Where Christian Civic Engagement Begins

Tim Soerens believes that contributing to the shalom of his city starts with showing up.

On April 21, 2011, Tim Soerens stood before the 50 or so people who had shown up at the South Lake Union neighborhood community center, where Seattle mayor Mike McGinn was holding a town hall meeting. As the moderator, Soerens's job was to create a hospitable environment for discussion of issues ranging from local dog parks to a $2 billion tunnel through downtown—and to hold both the citizens and the mayor to their allotted time.

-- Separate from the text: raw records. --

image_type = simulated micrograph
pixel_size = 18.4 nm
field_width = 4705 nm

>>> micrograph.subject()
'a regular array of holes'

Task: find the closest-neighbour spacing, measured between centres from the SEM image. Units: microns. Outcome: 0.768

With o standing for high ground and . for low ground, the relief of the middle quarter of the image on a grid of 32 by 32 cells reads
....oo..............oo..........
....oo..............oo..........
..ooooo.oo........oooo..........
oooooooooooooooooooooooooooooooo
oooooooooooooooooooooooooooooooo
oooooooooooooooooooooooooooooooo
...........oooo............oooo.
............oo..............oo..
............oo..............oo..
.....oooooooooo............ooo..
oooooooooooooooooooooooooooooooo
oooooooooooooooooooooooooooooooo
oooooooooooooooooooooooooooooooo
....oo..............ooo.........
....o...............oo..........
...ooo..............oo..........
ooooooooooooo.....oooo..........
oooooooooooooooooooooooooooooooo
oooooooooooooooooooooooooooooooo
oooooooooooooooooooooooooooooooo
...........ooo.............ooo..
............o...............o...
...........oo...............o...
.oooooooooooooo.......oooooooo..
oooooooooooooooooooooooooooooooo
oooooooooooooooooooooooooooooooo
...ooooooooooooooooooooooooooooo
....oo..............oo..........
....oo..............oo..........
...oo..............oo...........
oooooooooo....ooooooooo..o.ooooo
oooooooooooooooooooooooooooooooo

Soerens, 32, is a church planter and one of the founders of the Parish Collective, which seeks to help local churches be both "rooted in neighborhoods and linked across cities." For Soerens's church in the South Lake Union neighborhood, that meant helping to start the neighborhood's first farmers' market, hosting a weekly BBQ, and working with their neighbors in a local community garden—getting involved with existing nonprofits and initiatives whenever possible rather than starting new efforts from scratch. Many community council meetings later, he's now active in Wallingford, a neighborhood about a mile from South Lake Union, where he says he is "beginning the listening, organizing, and [finding] pathways of connection."

How does a church planter—or any Christian, for that matter—become a civic leader? According to Soerens, "You just need to show up and be consistent for a while. About 100 people run Seattle. Certainly the mayor and City Council, but from there you begin to see about the same 75 people or so at everything. This might be a slight exaggeration, but not as much as you might think." For Soerens, the link between civic engagement and the flourishing of the city is inextricable. "Democracy is a brilliant system if people show up. But if they don't, that vacuum will quickly get filled, and not always for the best."

Soerens's approach to civic influence doesn't require huge numbers or big budgets. "There is a general rule I've heard, at least in Seattle: If you can get 10 people to give 10 hours of their time for the same thing, you can pass legislation. And while that is actually a lot harder than it sounds, I think it's realistic." In fact, Soerens contends that "if you had three to five people of faith in each neighborhood of a city who were consistently involved in civic participation in their neighborhood, and they knew each other, they would have more influence to shape and bless the city than any megachurch with tens of thousands. Showing up once is not so hard; showing up for months and years is what creates the social capital for real change. But it really is just showing up, listening deeply, and seeking common-good solutions."

So, several years ago, Soerens decided to "show up," and over time, he found himself in civic leadership. In fact, showing up was how Soerens got to know Mayor McGinn. Before McGinn was elected, the two men served together on local initiatives. Through his community organizing—the farmers' market, community garden, and neighborhood BBQ—Soerens began to find himself in the offices of city council members and leaders of various departments with the city. His role as moderator that April evening reflected the trust Soerens has built with the mayor and his staff.

For Soerens, being a civic-minded follower of Christ connects him to the very first believers. "If Christians dare to accept the confession that 'Jesus is Lord,' as the early church did, that means we are called to live out an alternative story rooted in the holistic, reconciling, and restoring mission of God. If Jesus is Lord of our neighborhood, what then?" If more Christians asked this question, he says, the "embodied church of, with, and for the neighborhood could emerge. Then, of course, the task is to lean into the tension between how things are and how things are supposed to be."

You could call that the crossroads of kingdom theology—the place where the already and the not yet meet. Soerens believes the church is most at home at that intersection. "Occupying that place—living in that intersection—is not so much a new strategy for the church, but rather a big, holy dare." Twenty years from now, Soerens hopes to see Wallingford and other Seattle neighborhoods become places where neighbors know and care for one another, spiritually and tangibly. And he hopes that those local places will be connected widely with other neighborhoods and cities, so that the church becomes "a network of blessing" for the world.

"This dare to follow Jesus into the very particular places, stories, and realities of different neighborhoods will be unique to each place, but I believe the task of engaging in the restorative work God is already doing is universal."

And sometimes, participating in that restorative work begins by just showing up.